While @Dnuorg Spu's answer is correct for the US (and Asia, afaik), it is not all that applicable for Europe. Around here, US-style PhD programmes are still more the exception than the rule. In many european universities, one applies directly with the professor before getting admitted into any sort of formal programme.
Essentially, what most professors do when they have openings for PhD students is the following:
- Talk to their own (good) master students (sidenote: a master is a minimum requirement for PhD admission in most places here)
- Failing that, contact friends and ask them for good master students interested in doing a PhD
- Failing that, write a job announcement to DBWorld or a similar mailing list
Step 3 usually brings in plenty of candidates. However, weeding out the bad from the good is time-consuming and error-prone, hence, most professors are not happy at all if they have to fall back to step 3.
Blind applications are usually ignored, simply because the chance that a given professor that you have applied to blindly currently has open funding and is looking specifically for somebody with your skill set is not very large.

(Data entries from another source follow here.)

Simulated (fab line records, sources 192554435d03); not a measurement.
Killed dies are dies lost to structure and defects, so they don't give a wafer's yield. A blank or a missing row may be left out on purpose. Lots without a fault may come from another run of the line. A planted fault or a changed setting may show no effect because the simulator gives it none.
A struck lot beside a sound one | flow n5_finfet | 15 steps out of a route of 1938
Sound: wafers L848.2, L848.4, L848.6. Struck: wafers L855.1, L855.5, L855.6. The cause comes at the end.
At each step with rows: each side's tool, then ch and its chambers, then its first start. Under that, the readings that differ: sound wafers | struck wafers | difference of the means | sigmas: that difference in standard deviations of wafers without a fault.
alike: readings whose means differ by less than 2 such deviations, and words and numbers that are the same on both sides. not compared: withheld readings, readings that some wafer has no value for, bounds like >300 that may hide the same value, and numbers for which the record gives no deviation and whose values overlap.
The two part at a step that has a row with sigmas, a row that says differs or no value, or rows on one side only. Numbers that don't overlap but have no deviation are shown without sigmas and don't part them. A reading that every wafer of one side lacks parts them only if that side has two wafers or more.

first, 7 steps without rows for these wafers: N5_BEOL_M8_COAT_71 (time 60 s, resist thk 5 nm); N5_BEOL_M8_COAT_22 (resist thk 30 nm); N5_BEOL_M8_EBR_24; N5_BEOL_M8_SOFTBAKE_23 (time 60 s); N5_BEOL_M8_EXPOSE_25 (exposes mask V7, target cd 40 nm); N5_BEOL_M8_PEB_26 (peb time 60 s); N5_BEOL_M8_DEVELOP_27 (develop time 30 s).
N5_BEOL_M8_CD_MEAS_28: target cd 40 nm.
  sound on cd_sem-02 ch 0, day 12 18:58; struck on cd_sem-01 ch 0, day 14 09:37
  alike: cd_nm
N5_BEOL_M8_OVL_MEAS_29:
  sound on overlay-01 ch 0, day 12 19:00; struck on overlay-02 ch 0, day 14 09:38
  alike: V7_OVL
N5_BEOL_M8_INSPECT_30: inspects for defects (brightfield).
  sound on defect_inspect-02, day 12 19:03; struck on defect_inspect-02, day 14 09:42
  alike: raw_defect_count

I know that some times there are some published open positions, but in those cases mostly the competition is really fierce. Any advice, mostly based on experience, will be very useful.
My advice: give applying for some posted positions a try. Competition is fierce in numbers, but not necessarily in quality. We have had cases where we received 50+ applications, and decided to not hire anybody. Your chance is certainly better than villy-nilly mailing (or even worse, calling) professors out of the blue.